Nokia has many times broken compatibility with old systems successfully. The N9(1-5) were a raging success even if they didn't play the old S60v2 applications. They could easily, if Symbian was really the problem move to meego, as the same toolset (Qt) enables transition to meego. Or even WP, but with a transition path, not "go sell all your software and hardware and come back next year"

And even if Meego "was not ready" we have proof that they moved faster than the WP train which took a year to deploy Mango, with not-so-awesome updates, and they 'll need another year to support NFC and MicroSD things that M*E*O already supports.

Anyway that is out of the current stream of discussion. We are discussing about the WP7 failure today and not the decision to go WP7 last year. And todays' condition is attributed to a million reasons, one being WP7 itself as a system (nobody seems to want one) and many others like bad execution, stupid campaigns, removal of Symbian phones from the shelves (not new models, old ones that cost nothing to be there as an option for the guy that's say... stuck to the past), no HWKB devices (a traditional Nokia strength) etc etc. It is also attributed to the market share Nokia already lost, that will never return due to platform lock on. Had they kept quiet, and ditched Symbian this february, with 3 Lumias ready to ship, they would have much more customers going to the store just asking for the new Nokia.

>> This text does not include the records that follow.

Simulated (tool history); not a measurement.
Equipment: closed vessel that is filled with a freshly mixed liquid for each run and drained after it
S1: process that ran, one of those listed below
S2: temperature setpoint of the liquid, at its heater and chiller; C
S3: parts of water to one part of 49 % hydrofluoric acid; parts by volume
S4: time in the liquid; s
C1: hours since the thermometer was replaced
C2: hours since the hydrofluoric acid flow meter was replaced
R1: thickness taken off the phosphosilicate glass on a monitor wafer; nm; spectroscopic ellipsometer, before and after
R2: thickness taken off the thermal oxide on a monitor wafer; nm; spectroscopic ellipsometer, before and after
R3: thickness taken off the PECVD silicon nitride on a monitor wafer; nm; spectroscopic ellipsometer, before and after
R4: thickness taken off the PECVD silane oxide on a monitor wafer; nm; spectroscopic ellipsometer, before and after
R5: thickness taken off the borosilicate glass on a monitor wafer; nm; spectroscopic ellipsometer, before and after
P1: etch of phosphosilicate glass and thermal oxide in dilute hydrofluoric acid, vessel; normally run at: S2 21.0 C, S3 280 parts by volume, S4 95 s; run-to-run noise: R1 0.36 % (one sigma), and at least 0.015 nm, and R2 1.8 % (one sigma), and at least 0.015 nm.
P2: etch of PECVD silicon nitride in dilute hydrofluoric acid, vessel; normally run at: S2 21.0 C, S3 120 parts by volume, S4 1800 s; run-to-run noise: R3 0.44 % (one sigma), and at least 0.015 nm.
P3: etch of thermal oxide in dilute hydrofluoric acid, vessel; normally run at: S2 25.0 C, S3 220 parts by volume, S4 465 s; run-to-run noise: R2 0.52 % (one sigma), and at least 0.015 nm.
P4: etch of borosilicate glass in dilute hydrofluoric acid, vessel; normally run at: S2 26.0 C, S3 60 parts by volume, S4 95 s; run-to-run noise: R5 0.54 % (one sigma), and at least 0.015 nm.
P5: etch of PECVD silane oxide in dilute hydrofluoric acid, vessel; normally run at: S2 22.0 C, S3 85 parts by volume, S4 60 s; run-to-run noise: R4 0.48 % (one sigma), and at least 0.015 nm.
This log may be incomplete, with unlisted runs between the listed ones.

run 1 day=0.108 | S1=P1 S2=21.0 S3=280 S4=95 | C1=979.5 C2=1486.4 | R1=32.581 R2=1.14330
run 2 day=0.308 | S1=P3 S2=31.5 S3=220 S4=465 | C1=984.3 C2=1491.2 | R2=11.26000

And finally, why ditch it at all? Make two Lumia Flagships, market the hell out of them, if they sell well, fade Symbian to oblivion, nobody will mourn. When they said the N8 will be the last Symbian N-Series the market didn't crash. When they said symbian is crap, then it did. And if not all goes well and you see people are not loving your new babies, repaint your N8, give it a new processor and a bit of more ram, buy some time until you have something people will love to buy.

EDIT: Bleeding money?? When did that happen?